EVERY DAY FOR DECADES, Easton has been writing these notes in a phonetic shorthand of his own design, based on the International Phonetic Alphabet but now readily decipherable only to himself and Schneider.
“For 10 years,” says Schneider, “I’ve been telling everybody that as soon as I get Bob to just shut up and talk into a microphone, our book — The Encyclopedic Textbook of the Dialects of Spoken English in Five Volumes With Accompanying Digital Recordings — will be done. It’s written. It’s in his head. He’s recited the first chapter practically verbatim to me, sitting at the dinner table. But because he’s a perfectionist, he’s got that thing that we all have — where the desire for perfection leads to procrastination, which leads to paralysis.”
Schneider finally figured out a way to get Easton behind the microphone: The music studio she where she’d been housesitting this summer had air conditioning. “And I said, ‘Hey, Bob! We’ve got free access to a recording studio! Which means that you don’t have to put air conditioning into the one we built in the library! You could save a couple thousand dollars!’ And that did it!”
The five-volume Encyclopedic Textbook of the Dialects of Spoken English With Accompanying Digital Recordings is not an encyclopedia or a dictionary, but an index of the pronunciation of the English language.
“So you can look at these lists,” says Schneider, “and if you have a word and you’re a foreigner, and you’re like, ‘How the fuck do I pronounce this word?,’ you can look, and there it is. And it’s all organized really well, and it’s . . . it’s just fucking beautiful! Anyway, Bob sat down behind the microphone last week, and he’s like, [Bob voice] ‘Well, we’re not entirely prepared, but I’ll just wing something.’ It was, like, the magic words — I’ll just wing it. THANK GOD! HE FINALLY SAID THE WORDS! And so I put him behind the microphone, and he just . . . just the brilliance . . . just exuding from his mouth, and it just didn’t stop for 102 minutes. And I sat there crying, because the book we’ve been working on for 10 years is being written!”
I’VE LURKED IN EASTON’S LIBRARIES before. There’s the house library, where we were, the old library, where we’re heading, and the new library, the one with the non-air-conditioned recording studio. The oldest is the largest. Upon entering, I can only do what I did the last time: stand in silent, gape-mouthed reverence. Really.
“It’s like a religious thing,” I say.
“It actually is,” says Schneider. “The Book Baron, in Long Beach, is going out of business, so we’ve spent our last two Sundays there — because we don’t have enough books! And we started talking about how it is somewhat of a religion for us. But that we’re not allowed to tell anybody else that, because they’ll think we’re crazy.”
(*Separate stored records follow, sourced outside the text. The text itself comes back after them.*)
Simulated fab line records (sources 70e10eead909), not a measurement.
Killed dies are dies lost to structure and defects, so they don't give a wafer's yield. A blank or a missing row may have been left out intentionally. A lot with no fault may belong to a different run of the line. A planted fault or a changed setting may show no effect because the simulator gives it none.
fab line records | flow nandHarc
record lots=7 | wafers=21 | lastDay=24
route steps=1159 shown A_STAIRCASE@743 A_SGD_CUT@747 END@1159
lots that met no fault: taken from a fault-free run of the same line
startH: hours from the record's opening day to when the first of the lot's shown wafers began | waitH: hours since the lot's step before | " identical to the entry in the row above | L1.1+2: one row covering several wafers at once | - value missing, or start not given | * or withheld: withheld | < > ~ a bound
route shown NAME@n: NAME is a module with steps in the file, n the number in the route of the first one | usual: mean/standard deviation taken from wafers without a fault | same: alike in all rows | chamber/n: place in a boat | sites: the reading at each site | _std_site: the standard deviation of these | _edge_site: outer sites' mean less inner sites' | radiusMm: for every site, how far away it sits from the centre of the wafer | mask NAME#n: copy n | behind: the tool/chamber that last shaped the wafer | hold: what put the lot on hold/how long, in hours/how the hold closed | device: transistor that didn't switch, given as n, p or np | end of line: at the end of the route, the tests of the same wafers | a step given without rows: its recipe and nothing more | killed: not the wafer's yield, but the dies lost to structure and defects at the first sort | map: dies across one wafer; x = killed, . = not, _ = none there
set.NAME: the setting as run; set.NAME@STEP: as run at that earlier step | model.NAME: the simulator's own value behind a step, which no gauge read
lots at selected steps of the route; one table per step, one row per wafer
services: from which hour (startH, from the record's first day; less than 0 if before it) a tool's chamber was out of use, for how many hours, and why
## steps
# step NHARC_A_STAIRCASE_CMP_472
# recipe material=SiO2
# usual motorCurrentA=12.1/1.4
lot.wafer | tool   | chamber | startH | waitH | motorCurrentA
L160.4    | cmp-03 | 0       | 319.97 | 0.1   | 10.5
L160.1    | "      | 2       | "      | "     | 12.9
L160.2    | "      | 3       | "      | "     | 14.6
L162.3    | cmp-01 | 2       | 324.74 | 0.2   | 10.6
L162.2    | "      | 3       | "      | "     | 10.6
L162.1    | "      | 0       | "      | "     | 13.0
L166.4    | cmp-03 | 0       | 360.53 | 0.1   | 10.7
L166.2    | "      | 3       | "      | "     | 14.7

There’s no beginning or end. Wandering through bay after bay of all manner of books of all ages in every language and direction, organized by topics large and small; most shelves quakeproofed with bungee cords; sad and beautiful ancient hardbacks lovingly bound; exotic and austere leather- and clothbound tomes, some dating back to the 16th century. Grand, proper old hardwood library card catalogs. Cover designs of late-1960s trade paperbacks. The illustrations in an edition of Erasmus’ Adagia published in 1559. (To hold such a book in one’s hands, to open it . . .)
“It would be good to record in here,” says Schneider. “Because Bob’s really comfortable in here, and when he gets comfortable, the brilliance just oozes from every pore.”
It’s not just a big, open structure with multiple levels of wall-to-wall, floor-to-ceiling shelves and shelves of books — Schneider estimates that there are about 1 million volumes in all — it’s that it’s in such a peculiarly intimate, wondrous state of curation; at the same time I’m in awe, I also feel very comfortable here. In fact, it might be the comfort that creates the awe.
After one last look upstairs, at a section where some of the finer historic volumes are preserved, we descend the narrow, book-lined staircases toward the outside world.
“For me,” I say, “this is the Grand Canyon. But I haven’t actually seen the Grand Canyon.”
“The Grand Canyon is nothing compared to this,” says Schneider. “The Grand Canyon is a dirty hole in the ground. This is a place to be marooned.”